And of course, while all this is going on, we awaited feedback from Kisha & Focus. It was a subject of much amusement to Jacques and I that we were just continuing with life, as if nothing was out of the ordinary, while such important opinions were being formulated. Engaging in frantic guessing games with Jan Hendrik only heightened the anxiety, but at least reminded me that I was not alone. The calls when the came, from both Kisha and Matt, were very positive and though my natural inclination is to put a negative spin on everything, I may have to grudgingly admit that the film has been well received......... woo hoo! Thanks, Matt & Kisha, it really, really ( x many) means a lot.
OK, so enough of this idle chit-chat - off to Jacques to finish off (hopefully and slightly belatedly) the ETC music videos. Damn, it's just started raining (haven't sold the scooter yet).... ah well. So it goes.
Posted August 11, 2009
Driving incredibly fast down the highway, to Muizenberg, on the other side of the city. Screaming at women in cars that no, having four kids on board is no excuse for driving below the speed limit. But at the same time thinking, how did I get to this point? As fashionable films of the early part of this century do, I'll start in the present. And go backwards.
Tuesday 11 August
Get up early without oversleeping (much).

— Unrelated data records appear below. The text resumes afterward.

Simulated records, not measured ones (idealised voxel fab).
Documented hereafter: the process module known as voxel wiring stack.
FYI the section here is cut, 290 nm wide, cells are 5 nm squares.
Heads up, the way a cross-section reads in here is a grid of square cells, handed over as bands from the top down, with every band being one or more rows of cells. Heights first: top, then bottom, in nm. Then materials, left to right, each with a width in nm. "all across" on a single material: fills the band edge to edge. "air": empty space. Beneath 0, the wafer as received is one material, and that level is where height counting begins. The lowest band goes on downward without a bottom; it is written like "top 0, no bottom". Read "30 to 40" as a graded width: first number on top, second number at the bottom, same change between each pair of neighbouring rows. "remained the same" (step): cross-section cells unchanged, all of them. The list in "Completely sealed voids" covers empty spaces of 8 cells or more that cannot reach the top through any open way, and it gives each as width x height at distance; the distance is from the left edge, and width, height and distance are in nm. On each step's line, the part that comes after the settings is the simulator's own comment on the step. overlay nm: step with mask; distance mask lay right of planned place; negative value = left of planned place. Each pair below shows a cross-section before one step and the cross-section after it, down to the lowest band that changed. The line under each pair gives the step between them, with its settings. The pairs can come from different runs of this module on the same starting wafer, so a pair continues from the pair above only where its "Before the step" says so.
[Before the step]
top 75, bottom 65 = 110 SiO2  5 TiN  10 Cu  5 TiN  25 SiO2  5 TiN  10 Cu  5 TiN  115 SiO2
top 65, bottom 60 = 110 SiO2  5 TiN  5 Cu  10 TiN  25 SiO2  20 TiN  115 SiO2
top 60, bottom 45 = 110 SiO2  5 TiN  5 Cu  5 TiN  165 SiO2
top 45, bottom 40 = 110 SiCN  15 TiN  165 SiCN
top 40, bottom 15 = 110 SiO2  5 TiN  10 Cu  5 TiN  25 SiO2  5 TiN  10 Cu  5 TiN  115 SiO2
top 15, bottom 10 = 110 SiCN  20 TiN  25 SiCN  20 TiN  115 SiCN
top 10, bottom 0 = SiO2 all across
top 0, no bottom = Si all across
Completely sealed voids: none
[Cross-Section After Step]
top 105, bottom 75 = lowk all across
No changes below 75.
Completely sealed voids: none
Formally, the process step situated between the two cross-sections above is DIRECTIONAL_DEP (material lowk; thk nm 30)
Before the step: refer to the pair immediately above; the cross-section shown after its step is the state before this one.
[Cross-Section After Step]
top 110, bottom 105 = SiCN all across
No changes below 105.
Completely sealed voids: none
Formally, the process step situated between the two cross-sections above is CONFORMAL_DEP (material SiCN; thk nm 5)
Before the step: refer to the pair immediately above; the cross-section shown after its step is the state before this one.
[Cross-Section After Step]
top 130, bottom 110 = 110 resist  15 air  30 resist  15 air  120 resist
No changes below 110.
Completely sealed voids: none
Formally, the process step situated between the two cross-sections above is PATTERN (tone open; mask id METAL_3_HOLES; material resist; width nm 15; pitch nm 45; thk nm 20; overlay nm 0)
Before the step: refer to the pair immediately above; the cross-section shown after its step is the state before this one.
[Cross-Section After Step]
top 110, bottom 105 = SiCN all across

8am Call Couriers, and find one that will do a same day delivery to Joburg for a slightly below exorbitant price. They come roung and pick up the DVD. One down, two to go.
10am Send the last DVDs. They're off. OK. I feel a strange mixture of abyssal emptiness and profound expectation.
Monday 10 August
It's a public holiday. DVDs are burnt, labels printed. The question of why businesses, especially courier services, cannot be open on public holidays, plagues me through the long hours. Watch the Twin Peaks pilot for the billionth time and the universe is reaffirmed; Twin Peaks is life. Lynch is god.
Sunday 9 August
5pm Replace the ungraded shots and correct the subtitles. Re-export.
8:30pm realize that I've left one of our most indispensable lighting assistants off the credits. Go back to the studio and re-export
Saturday 8 August
12am Arrive back at the studio to pick up the mpeg for the DVD. On checking it our I realise that Jacques's painstaking frame-stabilisation of some shots has made them blurry and interlaced. I call Jacques. Unsurprisingly and understandably, he is asleep. I feel so alone. There's nothing for it, they'll have to be the handheld originals. While touching these up I see we completely forgot to finish the effects on one of the most important scenes. I fix those. While I'm at it I re-grade the scene. Then I see that some of the grading we did in our sleep-deprived state, varies wildly from shot to shot. I fix all this, then leave the export to run. It's 5am.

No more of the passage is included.